Case Management

A Note About Archiving

About a week ago, I began archiving records in Timematters. This was pure serendipity. I was backing up and reindexing the database as a part of routine maintenance when I thought I’d take a look at the size of the database. I was amazed to discover that I had over 36,000 phone notes tucked away in a phone record file and more than 18,000 document records in a document record file. (Timematters keeps phone records in one file, documents records in another file, case records in another file and so on.) Of course, I wanted to reduce the size of these files and thought that archiving might do the trick. Turns out that it doesn’t but I discovered something along the way that made me realize that whatever database you use for your practice management system, you need to add archiving to the list of things you do as part of routine maintenance.

With Timematters, as I understand it, when you archive a record, you’re simply setting a flag in that record which tells TM not to search it as a part of normal program operation. (TM still has a “global search” function that will search archived as well as active records but you have to invoke that search. Doesn’t do it automatically.) The record remains a part of the phone record file. This means that if I archived 20,000 of those 36,000 records, the phone record file size doesn’t change but only 16,000 records would be searched during normal operation. So searches on a list of phone records should theoretically go much faster.

The downside is that when you do any search in Timematters over a network, the whole record file is dragged over the network (or so I’ve read), then searched. That doesn’t help with the speed issue at all.
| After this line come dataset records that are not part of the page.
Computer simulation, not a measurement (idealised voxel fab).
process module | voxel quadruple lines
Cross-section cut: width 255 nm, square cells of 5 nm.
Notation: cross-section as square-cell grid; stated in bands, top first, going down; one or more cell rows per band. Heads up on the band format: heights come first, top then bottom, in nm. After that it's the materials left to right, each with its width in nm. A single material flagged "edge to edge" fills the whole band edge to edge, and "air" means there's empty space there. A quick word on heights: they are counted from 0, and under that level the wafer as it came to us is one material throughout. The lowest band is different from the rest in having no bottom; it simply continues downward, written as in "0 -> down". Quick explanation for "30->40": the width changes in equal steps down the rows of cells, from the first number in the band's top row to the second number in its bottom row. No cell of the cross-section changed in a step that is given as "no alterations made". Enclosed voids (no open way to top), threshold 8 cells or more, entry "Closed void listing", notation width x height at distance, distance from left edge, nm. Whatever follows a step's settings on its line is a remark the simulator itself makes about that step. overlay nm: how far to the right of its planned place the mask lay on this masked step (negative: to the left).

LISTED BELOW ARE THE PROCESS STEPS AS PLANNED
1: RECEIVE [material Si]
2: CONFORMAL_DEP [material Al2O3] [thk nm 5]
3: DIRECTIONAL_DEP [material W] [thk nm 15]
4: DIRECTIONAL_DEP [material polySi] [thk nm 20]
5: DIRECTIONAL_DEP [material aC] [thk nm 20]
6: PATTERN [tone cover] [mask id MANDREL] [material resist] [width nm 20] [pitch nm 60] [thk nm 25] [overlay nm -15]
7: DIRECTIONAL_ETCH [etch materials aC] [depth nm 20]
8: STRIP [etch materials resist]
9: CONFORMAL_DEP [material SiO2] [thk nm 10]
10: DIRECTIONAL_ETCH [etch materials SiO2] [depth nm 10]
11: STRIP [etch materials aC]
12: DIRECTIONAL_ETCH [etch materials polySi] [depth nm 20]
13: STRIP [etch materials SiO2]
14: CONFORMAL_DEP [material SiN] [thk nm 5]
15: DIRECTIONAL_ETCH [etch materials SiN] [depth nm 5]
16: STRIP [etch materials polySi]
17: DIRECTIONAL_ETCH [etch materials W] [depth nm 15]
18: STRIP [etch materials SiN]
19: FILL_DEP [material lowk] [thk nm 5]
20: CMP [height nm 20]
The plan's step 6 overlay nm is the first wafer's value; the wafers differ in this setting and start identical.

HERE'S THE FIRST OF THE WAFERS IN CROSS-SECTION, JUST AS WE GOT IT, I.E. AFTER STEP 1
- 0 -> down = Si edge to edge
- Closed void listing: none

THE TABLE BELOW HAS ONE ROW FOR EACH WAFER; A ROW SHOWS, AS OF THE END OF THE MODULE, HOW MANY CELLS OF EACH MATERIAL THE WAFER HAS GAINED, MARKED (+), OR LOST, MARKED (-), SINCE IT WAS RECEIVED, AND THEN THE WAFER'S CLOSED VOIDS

Still, there are some incremental gains to be had by archiving records. It not only cleans up the interface (by moving the archived records so that they do not appear on screen when looking at a list of phone records, thus decluttering the interface), it also speeds up some searches. So I’ve been archiving old records in earnest since I made this discovery. And we’ve now instituted an archive routine when we close cases. Hopefully, this will make things run a little bit faster.

So when I begin considering Mac case management software –I’ll be looking at Daylite 3.6 soon– I’ll be adding the archiving capability of the program as one of the features to evaluate. As the database grows, things naturally slow down. Archiving may not be the only way, but it is one way to tackle the problem of slower searches and response times in databases.